“You think you got into Wake Forest without help from affirmative action. I am pretty sure that they just needed to hit a diversity requirement.”
That was what my high school classmate told me when I discussed that I was accepted into Wake Forest University. For some time I thought that person was right. I had only a 900 on the SAT and an 18 on the ACT. Furthermore, my GPA wasn’t the highest compared with my other classmates’. I wasn’t the smartest person in the room most times. All of this caused doubt in my head.
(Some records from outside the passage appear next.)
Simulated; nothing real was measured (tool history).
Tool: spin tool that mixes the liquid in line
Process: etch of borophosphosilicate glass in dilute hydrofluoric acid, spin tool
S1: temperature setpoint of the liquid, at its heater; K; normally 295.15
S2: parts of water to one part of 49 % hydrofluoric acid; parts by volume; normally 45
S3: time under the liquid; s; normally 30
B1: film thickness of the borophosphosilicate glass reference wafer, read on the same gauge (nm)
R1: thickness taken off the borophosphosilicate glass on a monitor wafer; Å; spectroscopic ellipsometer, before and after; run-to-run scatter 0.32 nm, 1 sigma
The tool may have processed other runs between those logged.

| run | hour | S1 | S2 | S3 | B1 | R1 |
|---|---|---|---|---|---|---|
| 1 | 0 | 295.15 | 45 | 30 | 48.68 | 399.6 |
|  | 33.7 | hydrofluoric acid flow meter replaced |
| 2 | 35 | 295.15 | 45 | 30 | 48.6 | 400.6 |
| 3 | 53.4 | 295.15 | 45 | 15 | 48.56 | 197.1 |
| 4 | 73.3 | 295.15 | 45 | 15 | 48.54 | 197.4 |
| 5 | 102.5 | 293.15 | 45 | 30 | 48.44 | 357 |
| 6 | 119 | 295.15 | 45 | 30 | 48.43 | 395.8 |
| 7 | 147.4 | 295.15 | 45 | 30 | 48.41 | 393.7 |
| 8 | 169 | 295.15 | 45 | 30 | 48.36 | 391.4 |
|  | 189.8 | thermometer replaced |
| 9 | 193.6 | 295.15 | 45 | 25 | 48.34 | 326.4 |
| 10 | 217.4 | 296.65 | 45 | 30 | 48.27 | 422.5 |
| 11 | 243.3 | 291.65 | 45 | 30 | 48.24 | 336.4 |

When I graduated high school and made my way to Winston-Salem, I didn’t know what to expect. I was truly concerned what people would think of me if I told them my scores or my GPA. I just wanted to run away from the real Miles. I created almost a facade — this stellar and high-achieving high school student who got into all the great schools, had a high SAT/ACT and had high grades coming in. I was lying to myself and trying to hide who I really was — a Star Wars-loving, social butterfly, average student who happened to get into Wake Forest.
It wasn’t until my mentors — my professors, administrators and classmates whom I was more honest with — began to tell me not to be ashamed of who I was that I could revert back to the Miles I believed in. We all fall into the trap of letting society dictate who we should be, how we should think and, more importantly, who deserves what. I wanted to change that.
I worked hard at Wake to ensure that I was putting my best foot forward. I wanted to have no regrets when I left campus each time the semester ended. My accomplishments at Wake Forest would almost be a fantasy to high school Miles: dean’s list student, magna cum laude graduate, president of the student government, Army ROTC battalion commander and now 2nd Lt. Miles Middleton in the infantry.
Remember that you cannot do college alone; find friends who will uplift you and make you think differently.
There are lessons I think students and others should know that I learned in my time at Wake. I would start by saying that maybe there are those out there, whether it be in high school or starting a college career, who doubt who they are and want to create a fictional character in order to run away from the past. I say to them embrace your past and who you are, so you are able to learn and grow as an individual. Remember that you cannot do college alone; find friends who will uplift you and make you think differently.
Additionally, lean on your professors. Thank goodness the professors I had were understanding and always available to help. I’ve taken three professors from my majors (history and politics and international affairs) four to five times each, building my relationship with each one. Many thanks to Charles “Will” Walldorf Jr. (P ’17, ’24), associate professor of politics and international affairs; Charles Wilkins, associate professor of history; and Heidi Robinson (MA ’11, P ’18, ’20), assistant vice president of the Career Education and Training Office in Personal and Career Development and associate professor of the practice in the Department of Education. They helped me find my calling and career.
More advice: Don’t be afraid to express yourself to others and tell them what you believe, but don’t have a closed mind when you’re in the classroom. Try to listen as much as possible to others.
Lastly, take care of yourself. You do not have to be involved in everything. You have to be able to say no to the good and yes to the best opportunities that will advance your career and perspective.
Wake Forest gave me hope, courage and the ability to dream. Now I am going to take all of the lessons learned to the next assignment God has given me, serving in our Armed Forces. It’s not a goodbye, but see you later and thank you!
Miles Palmore-Middleton, a native of Long Island, New York, majored in history and politics and international affairs, with a focus on Islamic studies and international affairs. He was president of Wake Forest’s student government for the 2020-21 school year. He is a member of Alpha Phi Alpha Fraternity Inc. and served as vice president of the Xi Eta Chapter. He was headed in the summer to the U.S. Army’s Infantry Basic Officer Leadership Course, taught at The Maneuver Center of Excellence at Fort Benning, Georgia. He is the proud son of Heather Palmore.